DALLAS, Texas - The following happens to every member of the media, eventually, and it is no fun. In the course of an interview, you screw up something big - like, you confuse the person you are interviewing with someone else.
When interviewing actor Tom Welling, who has a supporting role in the new movie Draft Day, which opens April, 11, I goofed. Complete innocent, and honest, error but ... This is whe Uncomfortable Questions goes wrong.
Did you like modeling? No. Not really. Like, I would do a shoot and then go travel around Europe for two weeks and call back (asking), 'OK. Can I work again?' But I really didn't like it because it's not very challenging.
Football fan? I grew up playing sports, not watching them, and because so many of my friends are football fans I watch. I actually watch a lot of Cowboys games because of my friends.
When you were called about the role were you hesistant at all? I was all in. It was Kevin Costner, Ivan Reitman. It was football, and it's cool to play a quarterback. When I saw the movie, I thought it jelled together.
Did you have any trepidation over playing a quarterback when you don't play football? One of my questions was, 'Do I have to throw the ball?' and, "Is anyone going to hit me?'
[ AT THIS POINT IN THE INTERVIEW I PROCEED TO CONFUSE TOM WELLING'S CHARACTER FOR JOSH PENCE'S CHARACTER, BOTH OF WHICH ARE QUARTERBACKS IN THE MOVIE. ]
But you throw the touchdown? Not really.
[ I CONTINUE DIGGING MY OWN GRAVE, BUT HE IS TRYING TO BE NICE ]
In the movie, I don't want to say you are the bad guy but kinda of (blank) bag. OK
[ THIS IS UNCOMFORTABLE TO TRANSCRIBE AND LISTEN TO AGAIN ]
You were convincing - I thought your teammates didn't like you. Uh-huh. ... I think you might have me confused with the younger quarterback. I play the older quarterback.
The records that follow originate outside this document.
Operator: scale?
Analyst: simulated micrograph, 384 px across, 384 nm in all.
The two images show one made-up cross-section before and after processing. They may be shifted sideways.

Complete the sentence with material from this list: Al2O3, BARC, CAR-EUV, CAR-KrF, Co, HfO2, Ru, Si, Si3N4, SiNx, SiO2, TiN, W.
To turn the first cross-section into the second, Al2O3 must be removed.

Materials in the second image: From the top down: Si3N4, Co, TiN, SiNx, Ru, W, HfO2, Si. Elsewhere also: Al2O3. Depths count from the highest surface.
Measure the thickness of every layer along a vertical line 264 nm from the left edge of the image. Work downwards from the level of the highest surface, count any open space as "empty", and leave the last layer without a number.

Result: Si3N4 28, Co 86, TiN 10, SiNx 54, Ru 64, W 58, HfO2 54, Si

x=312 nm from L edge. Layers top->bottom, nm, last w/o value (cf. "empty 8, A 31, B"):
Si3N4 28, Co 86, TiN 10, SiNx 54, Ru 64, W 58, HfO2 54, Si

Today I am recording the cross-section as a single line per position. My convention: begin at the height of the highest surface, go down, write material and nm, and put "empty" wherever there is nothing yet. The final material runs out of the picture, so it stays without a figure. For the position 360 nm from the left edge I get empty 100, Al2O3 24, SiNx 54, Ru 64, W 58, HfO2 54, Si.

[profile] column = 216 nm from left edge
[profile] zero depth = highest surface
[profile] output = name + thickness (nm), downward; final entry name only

Oh my God - you were the Browns quarterback. How could I screw that up? You came in here with a full head of hair, like the kid in the movie, but in the movie you had a buzz cut.
I'm sorry. That's awful. I should be fired. No, no - that's fine. I did talk to guys about being a quarterback when you don't have measurables on paper. Kevin Costner and I talked about that. I loved the way it's written and how my character deals with it in the film. It is not easy, these guys have a younger, faster guy behind them at all times trying to take their job.
Similarities between acting and professional sports? Absolutely.
So you are not old. In football I am.
But in acting, where youth is worshipped, do you feel the pressure of a younger guy wanting your roles? Not so much for guys. I do think it's harder for women. For guys, if you look between 32 and 42, you can work the most.
So you are in your prime? I'd like to think so, but I'll probably say that when I am 50. The simarities are the gypsy lifestyle. Once you have a job you don't know if you are going to get the next one.
Would you tell an 18 or 20-year old to enter your business? It's tough for me because I never felt like I could do anything better. And someone feels that way, do it. I got really lucky quickly with Smallville.
Did you take it for granted? At the end of each season, the show is cancelled. They make you wait a month. For years we were the most successful show on the network. They still make you wait for six weeks.
Having had Smallville and now this, do you feel secure or is it an illusion? It's a complete illusion. It doesn't exit.
Being in a movie like this where there are so many established names is it intimidating? I love it. I think it's great. I wanted to be in a scene with Costner to see what it felt like. It was fantastic.
Having made the movie, are you more or less of a fan of the NFL? I'm more into it now. Some of the things we talked about in the film, some of the teams have different systems and the difference in those systems. So now I watch a game and look at those systems.
The guy you play - have you ever been that guy - where someone wants your job? Yeah. In my industry, there is always someone who wants your job.
As a model who entered acting, is it an obstable because people see just a pretty face? I think the way I looked helped me with Smallville; being similar to what they thought Clark Kent looked like. My height has never helped. I'm almost 6-3. People say, 'Oh, you're too tall.' Maybe it's a nice way of saying I'm no good.
In Smallville, I was new to the industry but I was fortunate enough to be cast as a character who was new to himself. So I as I learned, he learned.
Do you still find people know you as Smallville? I get that a lot. It's fun for me when people say, 'Charlie Baker', which is the role I played in Cheaper By the Dozen. I'm like, "Oh - hi!' That's fun.
I read a quote you said where you don't like doing any interviews? It's not hating interviews. It's talking about the project, or the work, it's when it goes into personal questions.
What's your favorite food? No, I've been in interviews where people ask questions that are none of their business. We did a Rolling Stone interview, in the first or second year of Smallville, and the guy said, 'When was the first time you had sex?'
How is that relevant? Exactly. Interviews, this, I'm having fun. Traveling the country or whatever.
That has to be the most awkward question you've ever been asked? I think it was more awkward for him. I asked, 'Does anyone ever answer that question?'
At least he knew what role you were in the movie. That's true. No, really, it's OK.